Jekyll minification optimization

By Marshall Whittaker

Posted Aug 30, 2022 9 min read

Jekyll Theme

Jekyll minify intro

So as you can see, I build websites with Jekyll static site generator a lot. The problem with this is the jekyll implementation is usually used on GitHub for internal sites, so I couldn’t find a tool that did some things that I wanted to increase page load speed, clear offsite cache servers, and reduce bandwidth use before actually making a page live on the internet. I have two servers that run oxasploits.com, one under a staging domain, so it makes it easier to manage posts that are semi-live for testing, but are not yet propogated to the main server where they will display on oxasploits.com.

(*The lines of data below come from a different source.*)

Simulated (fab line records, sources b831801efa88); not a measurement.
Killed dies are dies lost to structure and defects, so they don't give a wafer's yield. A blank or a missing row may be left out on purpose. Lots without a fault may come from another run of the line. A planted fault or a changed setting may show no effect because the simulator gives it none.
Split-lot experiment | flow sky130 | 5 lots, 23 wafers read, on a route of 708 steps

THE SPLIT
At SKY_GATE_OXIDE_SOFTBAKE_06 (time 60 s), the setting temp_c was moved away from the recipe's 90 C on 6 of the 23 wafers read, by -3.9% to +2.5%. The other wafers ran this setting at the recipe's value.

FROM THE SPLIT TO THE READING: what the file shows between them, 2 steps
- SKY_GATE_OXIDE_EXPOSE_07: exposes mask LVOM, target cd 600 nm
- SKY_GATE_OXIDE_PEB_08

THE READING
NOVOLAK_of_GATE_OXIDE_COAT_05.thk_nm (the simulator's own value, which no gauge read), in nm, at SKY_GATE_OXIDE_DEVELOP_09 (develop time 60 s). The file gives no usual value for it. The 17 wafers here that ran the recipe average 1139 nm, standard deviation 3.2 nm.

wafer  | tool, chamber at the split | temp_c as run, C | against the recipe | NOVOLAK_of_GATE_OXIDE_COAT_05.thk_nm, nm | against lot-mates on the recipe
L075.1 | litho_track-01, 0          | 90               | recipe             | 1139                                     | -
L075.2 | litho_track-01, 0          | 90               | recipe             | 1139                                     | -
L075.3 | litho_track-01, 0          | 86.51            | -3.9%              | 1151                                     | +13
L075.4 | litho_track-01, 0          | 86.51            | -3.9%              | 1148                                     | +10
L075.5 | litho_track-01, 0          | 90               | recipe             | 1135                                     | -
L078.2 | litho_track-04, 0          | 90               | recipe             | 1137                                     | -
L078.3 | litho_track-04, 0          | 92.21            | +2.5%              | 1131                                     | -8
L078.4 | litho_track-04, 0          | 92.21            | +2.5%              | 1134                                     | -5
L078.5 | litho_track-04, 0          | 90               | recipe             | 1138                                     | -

I wanted to increase my page rank, and one of the things you can do, is host a faster website. As much as I like Jekyll, it however does not reduce the number of files loaded by inlining Javascript and CSS into the HTML file, minify HTML files, compress images nor does it have any utilities for pushing the page live anywhere.

People just don’t like slow websites.

The entire script is hosted here, and on GitHub.

Next I’m going to go over the functions and give quick rundown on the necessecivity and logic behind each one.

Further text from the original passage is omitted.